As stated last week, the development of kickboxing in Newfoundland and Labrador has hit a snag. The sport, home to some of the best amateur athletes in the province, is in a downswing due to a lack of officials. The athletes are there, the coaches are there, the interest is there. The officials aren’t.

In an effort to do my part, this past weekend was my debut as an official for the Council of Amateur Sport Kickboxing. Given that it was my first night I wasn’t exactly overwhelmed with life-and-death responsibilities, but the experience was exciting all the same.

With competitors on weight and ready to go, fans started piling into the arena for the first bout of the evening, a spirited affair that went to the judge’s scorecards. I wasn’t judging that fight, but the right man won.

My first work came in a slugfest between two female competitors that had spectators out of their seats and raucous for the duration. The two ladies stood toe-to-toe and threw leather like their gloves were on fire while friends, family and interested onlookers were drawn in to the heart and skill on display.

Thumps and thuds

What struck me most in my first bout as a judge was how visceral the experience is. It’s very difficult not to be drawn into the thumps and thuds of body shots, or the shifting and shuffling of a competitor trying to make space and gain his or her bearings. It’s easy to watch a fight on television and say the judges got scoring wrong, but until you’re in that seat next to the action there’s honestly no way to describe the experience.

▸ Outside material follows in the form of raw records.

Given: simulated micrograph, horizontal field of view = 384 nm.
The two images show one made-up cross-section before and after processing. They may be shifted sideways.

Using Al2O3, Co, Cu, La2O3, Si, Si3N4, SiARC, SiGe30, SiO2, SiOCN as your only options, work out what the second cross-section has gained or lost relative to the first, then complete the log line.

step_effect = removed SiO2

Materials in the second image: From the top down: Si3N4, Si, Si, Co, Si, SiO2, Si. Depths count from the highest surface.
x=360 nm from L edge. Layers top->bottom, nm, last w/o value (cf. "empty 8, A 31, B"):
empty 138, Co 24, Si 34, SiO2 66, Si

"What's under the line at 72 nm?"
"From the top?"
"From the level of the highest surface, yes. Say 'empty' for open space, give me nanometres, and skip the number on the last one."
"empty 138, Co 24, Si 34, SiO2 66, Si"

That said, for a first fight you couldn’t ask for a more hectic pace – that had to be viewed with specific scoring criteria in mind – than what those two girls put on in the ring.

After watching another fight away from the table, I returned to my perch to find it slightly more red than when I’d last been there. An exchange near the ropes on that side of the ring had resulted in a few drops of blood being left behind. It just added to the experience. While some may think these competitors don’t pack a wallop because they’re wearing headgear and 10 oz. gloves, I’d have to submit my stained workstation as proof that they do.

The main event

My final two fights ringside were both enjoyable. Recent Canadian Novice 71 kg National Champion Daniel Dalton showed that he could be among the next crop of top kickboxers from this province. I had him ahead on my scorecard, but that ended up being erroneous – the referee stopped the fight for safety reasons when Dalton’s opponent received a third standing eight-count. (This is a method referee uses to determine the level of potential damage a competitor may have received, and whether or not that competitor is fit to continue).

If these officials stick around long enough, there’s a good chance this sport will get where it needs to.

I was also at the judge’s table for the main event of the evening, a spirited tilt that provided fans with great technical striking and a rousing ovation for both competitors once the fight came to a close.

Overall, the evening was a success. Fans went home happy, competition was respectful but hotly contested, and learning the proverbial ropes of judging only a few feet from the ropes that contained the combative action was a unique experience.

Does it have me believing that the sport is on sturdier legs than it was when I wrote a week ago?

There were a half a dozen other debutante officials along with me to suggest it’s going in the right direction, but it’s probably too early to tell. What I can say, though, is that the fan interest, calibre of coaching, level of promotion, and ability of the athletes is there. If these officials stick around long enough, there’s a good chance this sport will get where it needs to.